Europe's first 3D-printed boat launched
21 December 2020, 10:50
A seaworthy boat, 3D printed in one piece, has now been launched in Gothenburg. This is the first time this has happened in Europe. The boat has been printed at RISE and is the result of a collaboration between RISE and Cipax, which owns the boat model Pioner.
3D printing instead of conventional rotational molding in boat manufacturing makes it possible to manufacture tailor-made designed boats in small series at low cost and with short lead times.
- With this technology, we get far greater freedom in the design of our boats. We can easily make adjustments or additions, and then send the design file to the print, says Dag Eirik R Thomassen, CEO of Pioner.
Already today, there is great interest in tailor-made designed boats among the company's customers. With 3D printing, production can be adjusted to a completely different extent.
Among customers in the public sector, there are other needs.
- We have customers like the police, the fire service and the Armed Forces. There we see how we will be able to design boats for their individual needs, such as firefighting in installations, reconnaissance equipment, gas masks and diving equipment.
An advantage of 3D printing is that individual copies can be produced without the cost skyrocketing because no molds are needed. The challenge with 3D printing can be the need for a lot of support materials and thus waste. But by cleverly adapting the original boat design for 3D printing, it was possible to produce it with less than 4 percent generated material waste.
However, it is a challenge to meet product-specific properties. A recreational boat must, for example, according to current rules be able to float even if it is filled with water. The 3D-printed boat can almost live up to it, but only almost.
- 3D printing requires a different type of plastic, mixed with fiberglass not to collapse when it is laid layer upon layer. This makes the density slightly higher, so that it becomes higher than water. Before 3D printed boats can be sold commercially it is necessary to add some kind of floating bodies, says Jan Johansson, researcher at RISE.
The boat has been developed in a collaboration between RISE and Cipax, owner of the boat model Pioner, within the research project DiLAM. The project has investigated new ways of manufacturing large-scale products using industrial robot arms from ABB as flexible 3D printers. The project is supported by VINNOVA, the Swedish Energy Agency and Formas through Production2030.

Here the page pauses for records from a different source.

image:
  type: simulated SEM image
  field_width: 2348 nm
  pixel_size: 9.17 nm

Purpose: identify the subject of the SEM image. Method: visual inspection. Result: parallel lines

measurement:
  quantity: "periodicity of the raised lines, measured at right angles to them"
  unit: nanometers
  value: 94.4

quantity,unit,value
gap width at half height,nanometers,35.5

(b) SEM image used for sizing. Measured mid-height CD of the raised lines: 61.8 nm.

- Combining 3D printing with industrial robots and new materials opens up new opportunities for flexible and resource-efficient production of innovative large-scale products. This is not only useful in the marine industry but also in the automotive industry, construction, aerospace and furniture industry, says Emil Johansson, researcher and project leader at RISE. By offering support along the entire value chain, from design to final product, we at RISE want to drive the development of additive manufacturing in the industry.
- As an industrial player, we want to work closely with the latest research. Innovation is the most important factor if you want to be a profitable player in the future, succeed with your products and develop at a high pace, says Dag Eirik R Thomassen. 3D-printed boats will probably not replace the traditionally developed models, but they will be an important complement.